On the Fixed-Parameter Tractability of Some Matching Problems Under the Color-Spanning Model

TL;DR

This paper investigates the fixed-parameter tractability of various matching problems under the color-spanning model, showing some are polynomially solvable while others are W[1]-hard, advancing understanding of their computational complexity.

Contribution

It establishes the FPT status of three color-spanning matching problems and proves W[1]-hardness for a related graph matching problem, clarifying their computational boundaries.

Findings

MinSum, MaxMin, and MinMax matching problems are polynomially solvable.

The k-Multicolored Independent Matching problem is W[1]-hard.

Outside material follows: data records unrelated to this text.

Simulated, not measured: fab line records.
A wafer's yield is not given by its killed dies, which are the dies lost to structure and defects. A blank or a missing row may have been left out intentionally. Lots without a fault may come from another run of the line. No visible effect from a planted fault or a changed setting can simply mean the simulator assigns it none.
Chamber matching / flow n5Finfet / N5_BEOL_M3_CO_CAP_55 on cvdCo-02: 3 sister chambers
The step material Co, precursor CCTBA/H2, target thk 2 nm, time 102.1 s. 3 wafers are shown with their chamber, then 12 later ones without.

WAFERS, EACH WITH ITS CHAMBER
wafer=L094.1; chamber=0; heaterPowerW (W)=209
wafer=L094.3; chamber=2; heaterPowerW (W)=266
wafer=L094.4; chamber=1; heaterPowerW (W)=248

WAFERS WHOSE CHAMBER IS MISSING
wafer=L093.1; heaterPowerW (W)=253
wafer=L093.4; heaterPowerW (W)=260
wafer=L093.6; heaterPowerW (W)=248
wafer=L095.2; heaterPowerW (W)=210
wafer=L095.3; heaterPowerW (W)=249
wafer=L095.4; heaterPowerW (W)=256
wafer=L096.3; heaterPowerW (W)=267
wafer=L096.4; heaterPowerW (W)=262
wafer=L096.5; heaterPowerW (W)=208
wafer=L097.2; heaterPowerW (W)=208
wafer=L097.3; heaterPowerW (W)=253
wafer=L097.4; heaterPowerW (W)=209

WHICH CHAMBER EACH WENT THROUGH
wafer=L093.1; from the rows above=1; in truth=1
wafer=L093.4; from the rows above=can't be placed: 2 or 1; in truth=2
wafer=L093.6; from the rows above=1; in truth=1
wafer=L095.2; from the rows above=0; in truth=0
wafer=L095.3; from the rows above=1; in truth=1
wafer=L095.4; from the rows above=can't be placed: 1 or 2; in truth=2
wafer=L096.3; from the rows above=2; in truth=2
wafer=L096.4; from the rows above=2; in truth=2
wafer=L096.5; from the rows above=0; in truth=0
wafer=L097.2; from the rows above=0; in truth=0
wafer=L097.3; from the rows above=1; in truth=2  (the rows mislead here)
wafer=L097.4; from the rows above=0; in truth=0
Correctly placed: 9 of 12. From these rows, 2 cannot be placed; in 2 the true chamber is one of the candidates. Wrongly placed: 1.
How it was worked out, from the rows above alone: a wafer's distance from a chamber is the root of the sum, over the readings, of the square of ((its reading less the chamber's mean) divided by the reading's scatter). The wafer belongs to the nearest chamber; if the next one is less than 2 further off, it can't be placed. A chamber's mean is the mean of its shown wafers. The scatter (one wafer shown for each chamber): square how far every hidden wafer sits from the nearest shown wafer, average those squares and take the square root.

Results differentiate the complexity of matching problems under the color-spanning model.

Abstract

Given a set of $n$ points $P$ in the plane, each colored with one of the $t$ given colors, a color-spanning set $S\subset P$ is a subset of $t$ points with distinct colors. The minimum diameter color-spanning set (MDCS) is a color-spanning set whose diameter is minimum (among all color-spanning sets of $P$). Somehow symmetrically, the largest closest pair color-spanning set (LCPCS) is a color-spanning set whose closest pair is the largest (among all color-spanning sets of $P$). Both MDCS and LCPCS have been shown to be NP-complete, but whether they are fixed-parameter tractable (FPT) when $t$ is a parameter is still open. Motivated by this question, we consider the FPT tractability of some matching problems under this color-spanning model, where $t=2k$ is the parameter. The problems are summarized as follows: (1) MinSum Matching Color-Spanning Set, namely, computing a matching of $2k$ points with distinct colors such that their total edge length is minimized; (2) MaxMin Matching Color-Spanning Set, namely, computing a matching of $2k$ points with distinct colors such that the minimum edge length is maximized; (3) MinMax Matching Color-Spanning Set, namely, computing a matching of $2k$ points with distinct colors such that the maximum edge length is minimized; and (4) $k$-Multicolored Independent Matching, namely, computing a matching of $2k$ vertices in a graph such that the vertices of the edges in the matching do not share common edges in the graph. We show that the first three problems are polynomially solvable (hence in FPT), while problem (4) is W[1]-hard.